Six Personal Investigations of the Act of Reading:
Caleb J. Ross' Stranger Will
By Pablo D' stair
One of my favourite responses to any question ever belongs to Prince
Hamlet-Polonius inquires what he is reading and he says "Words, words,
words." It strikes me as pure and beautiful, the way a book should be
encountered and experienced-in my most abstract, philosophical ideal a
book would exist as a white cover, title in black, author name in grey,
then the pages with the words-nothing of exterior, a priori influence to
the interaction.
I can count on one hand the pieces of literature (and add in even the
non-literary works) I have had the pleasure of experiencing in such a
vacuum, usually there are some half dozen influences I encounter well
before the first word, usually even more peripheral influence during the
read. Certainly such is the case with Caleb J. Ross' Stranger Will.
"Noir" is one of those wonderful genres in that it so ethereally
avoids exact definition, it's broken into sub-genre, it's fervently
believed to be composed of X by this party of Y by this of Z by some
other. Indeed, it is a genre name I use to mean something very
particular that seldom matches up with anyone else I encounter-it's a
genre I sometimes write in, as well, so my own artistic tendencies (what
I do, not even what I observe in others) creep in to inform my encounter
with anything labeled (or labeling itself) with the word.

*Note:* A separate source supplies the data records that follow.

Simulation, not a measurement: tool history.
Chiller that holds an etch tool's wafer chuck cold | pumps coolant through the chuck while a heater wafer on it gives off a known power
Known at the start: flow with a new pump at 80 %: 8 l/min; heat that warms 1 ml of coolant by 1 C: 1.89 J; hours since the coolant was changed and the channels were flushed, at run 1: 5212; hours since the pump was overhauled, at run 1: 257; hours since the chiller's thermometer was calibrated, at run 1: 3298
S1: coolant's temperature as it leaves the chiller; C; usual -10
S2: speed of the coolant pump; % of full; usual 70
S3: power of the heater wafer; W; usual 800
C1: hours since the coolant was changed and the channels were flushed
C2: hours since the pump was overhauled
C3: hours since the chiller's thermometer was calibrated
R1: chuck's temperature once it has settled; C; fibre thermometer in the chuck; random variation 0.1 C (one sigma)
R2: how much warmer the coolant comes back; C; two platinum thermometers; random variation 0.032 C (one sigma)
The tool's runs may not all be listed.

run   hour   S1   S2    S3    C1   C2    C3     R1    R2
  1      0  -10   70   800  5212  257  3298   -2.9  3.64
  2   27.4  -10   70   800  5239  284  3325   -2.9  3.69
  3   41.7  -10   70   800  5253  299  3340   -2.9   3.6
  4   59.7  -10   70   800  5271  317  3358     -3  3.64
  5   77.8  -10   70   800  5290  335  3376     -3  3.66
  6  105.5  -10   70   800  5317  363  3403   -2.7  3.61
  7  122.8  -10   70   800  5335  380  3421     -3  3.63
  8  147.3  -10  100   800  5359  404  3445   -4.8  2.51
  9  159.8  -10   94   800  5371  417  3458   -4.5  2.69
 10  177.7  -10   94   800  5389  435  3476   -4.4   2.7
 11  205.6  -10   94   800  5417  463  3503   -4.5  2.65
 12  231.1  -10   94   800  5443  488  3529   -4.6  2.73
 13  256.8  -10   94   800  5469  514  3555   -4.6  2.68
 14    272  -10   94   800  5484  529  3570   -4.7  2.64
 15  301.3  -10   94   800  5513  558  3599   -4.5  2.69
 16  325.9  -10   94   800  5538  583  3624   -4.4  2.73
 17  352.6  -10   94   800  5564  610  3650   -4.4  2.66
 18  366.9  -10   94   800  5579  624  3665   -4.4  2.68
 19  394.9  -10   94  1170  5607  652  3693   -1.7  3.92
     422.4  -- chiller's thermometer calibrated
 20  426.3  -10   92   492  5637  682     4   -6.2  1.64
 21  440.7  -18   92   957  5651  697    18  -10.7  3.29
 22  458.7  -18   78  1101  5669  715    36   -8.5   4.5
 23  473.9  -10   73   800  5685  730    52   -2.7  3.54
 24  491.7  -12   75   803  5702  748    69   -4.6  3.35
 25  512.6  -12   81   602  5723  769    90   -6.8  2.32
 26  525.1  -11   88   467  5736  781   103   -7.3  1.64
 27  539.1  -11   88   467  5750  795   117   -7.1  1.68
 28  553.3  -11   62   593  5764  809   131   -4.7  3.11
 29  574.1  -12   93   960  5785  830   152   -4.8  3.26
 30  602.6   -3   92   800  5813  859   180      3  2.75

Stranger Will does this. And so from the outset, I "knew what it was
I was reading"-or, better put, "knew what the book was telling me it
was". Always a curiosity about genre, the idea of which party sets the
tag to a piece-originator or audience-and whether it is something fluid
or something interchangeable...
But this is not so much what was on my mind when I started the novel.
Genre
What was on my mind, as often is when I read noir, was Roman
Polanksi's film Chinatown-because this film epitomizes how I define the
genre, and moreso it (better or worse for whatever new material I am
encountering) sets the pitch as to whether something is going to be
"good noir" or "bad noir" and only after I make this determination do I,
personally, get my head unstuck enough to consider my direct reaction to
a piece, outside of its arguable connection to a label.
Ross' novel is, to my way of thinking, about the hermetically sealed
atmosphere of an individual-there is a conscious sense about it of
"being a novel", this cannot be denied, an artful stacking of conflict,
representational parties, events which have a sense of inertia to them
built more of progressing a series of prompt/responses than of
suggesting a tangibility in a world "outside of the pages", but these
elements don't overwhelm the humanity right out of the thing.
What do I mean by that?
There can come a point where the magnetism of the internal conflict
of a central character can be abandoned or toned down for "the reveal"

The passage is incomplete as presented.